Facebook Badge

Tuesday, July 15, 2008

Halfway Point for the UPA

The Way Things Are Going…

When the Congress Party came to power nearly three years ago, middle class hearts were gladdened. Having supported the Neanderthal Democratic Alliance led by the BJP, many were dismayed by the 1998 nuclear tests, following which India became a pariah of the international community. In 2004, the Congress-led UPA won a mandate. Tragically, the Congress think tank, which consisted largely of people who played the role of the palace guard for 10 Janpath, interpreted the result as a vote against the BJP’s “India Shining” campaign.

The Congress continues to believe that Indira Gandhi was their talisman with her garibi hatao and her 20-point program. They see in Sonia Gandhi glimpses of Indira, when really she represents a continuation of her husband Rajiv Gandhi’s vision of ushering India into the 21st century. Many of us who worked closely with him remember when he met Jack Welch, the head of GE, who started the first BPO operation. The rest is history. Today, we are not just the world’s back office; we are solving complex business problems on the basis of our information technology expertise.

Yet the Congress rank-and-file believes that the socialist nostrum is the way forward. They now talk about “inclusive growth.” There can be no denying that the fruits of India’s screaming economic success, led by the BPO industry, should also include the poor and that the government must play an active role in ensuring that they are equally distributed. But that’s not why the BJP-led NDA coalition was defeated. The middle class that voted it into power in 1998 deserted them, frightened by the communal agenda and more so by their incompetence in governance.

The BJP sees things in black-and-white: they propagate that the Congress is an anti-Hindu party and seek votes by raising the basest communal passions that were tweaked by the Partition. The Congress also takes a similar zero-sum view and pits the rich against the poor, stoking the fires of class conflict. It is unable to shake the Soviet mindset of state control over all aspects of human endeavor.

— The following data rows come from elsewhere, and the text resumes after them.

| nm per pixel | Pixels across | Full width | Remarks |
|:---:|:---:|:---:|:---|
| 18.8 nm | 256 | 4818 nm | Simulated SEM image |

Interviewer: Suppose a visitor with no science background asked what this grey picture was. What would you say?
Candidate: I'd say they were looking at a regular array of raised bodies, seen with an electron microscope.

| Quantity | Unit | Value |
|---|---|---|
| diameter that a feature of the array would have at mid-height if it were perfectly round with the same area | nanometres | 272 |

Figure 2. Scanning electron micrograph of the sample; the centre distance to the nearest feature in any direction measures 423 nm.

Both parties tend to ignore the middle class. In the old days, the middle class was small and easily forgotten; today it is a substantial, creative force that chose to oust the communal die hards of the BJP. And this is the very group against which the Congress seems to have taken up cudgels, with its divisive agenda of class and caste differences. It has increased taxes, squeezed credit and supported irrational quotas based on caste.

Neither party has taken into account the aspirations of this fastest growing segment of the population. There is something abroad in the world; it’s called the India story. No political party seems to understand it. After Manmohan Singh, as finance minister, scrapped Soviet-style controls on private enterprise in 1991, the economy boomed. Unfortunately, the sacking of the Babri Mosque derailed the reforms the very next year. The economy began to drift and that saw the comprehensive defeat of the Congress in 1996 and the emergence of carpetbagger politicians, who slept in different political tents every night.

In 1996-1997, there were two weak Congress-backed governments under whose dispensation the bureaucracy was able to stall any further reforms. In 1997, when it was clear that the Gujral-Deve Gowda regime had run it course, the bureaucracy unleashed a series of demand management measures including a rise in interest rates that reined in the growing economy. The recession that followed lasted until 2003. In the interim, BJP-led coalitions came to power but proved unequal to task of reigning in the demand managers. It resorted to ad hoc measures such as the poorly designed national highway program. In the event, the BJP-led NDA crashed to defeat in the 2004 election.

For two years, the UPA government focused on setting things right. But the internal contradictions in the Congress and the nihilism of the Left saw its goodwill erode. The Congress is losing elections everywhere but its sycophantic leaders believe that Rahul Gandhi will deliver them from the morass of ignorance and intrigue that is sapping the party. Such complacency will cost them dearly.

from daily news and analysis april 18 2007


Monday, July 14, 2008

The Fall of India’s Berlin Wall

Comrades Sent Packing

"Free at last! Free at last! Thank God Almighty, we are free at last." (Martin Luther King).

Prakash Karat cuts a sorry figure today. His ideological posturing has cost the Left dearly. In 2004, his predecessor, Harkishan Singh Surjeet offered the UPA support and enabled the Congress-led coalition to form the government. In 2005, Karat replaced Surjeet and almost immediately the relationship between the Congress and the Left turned sour.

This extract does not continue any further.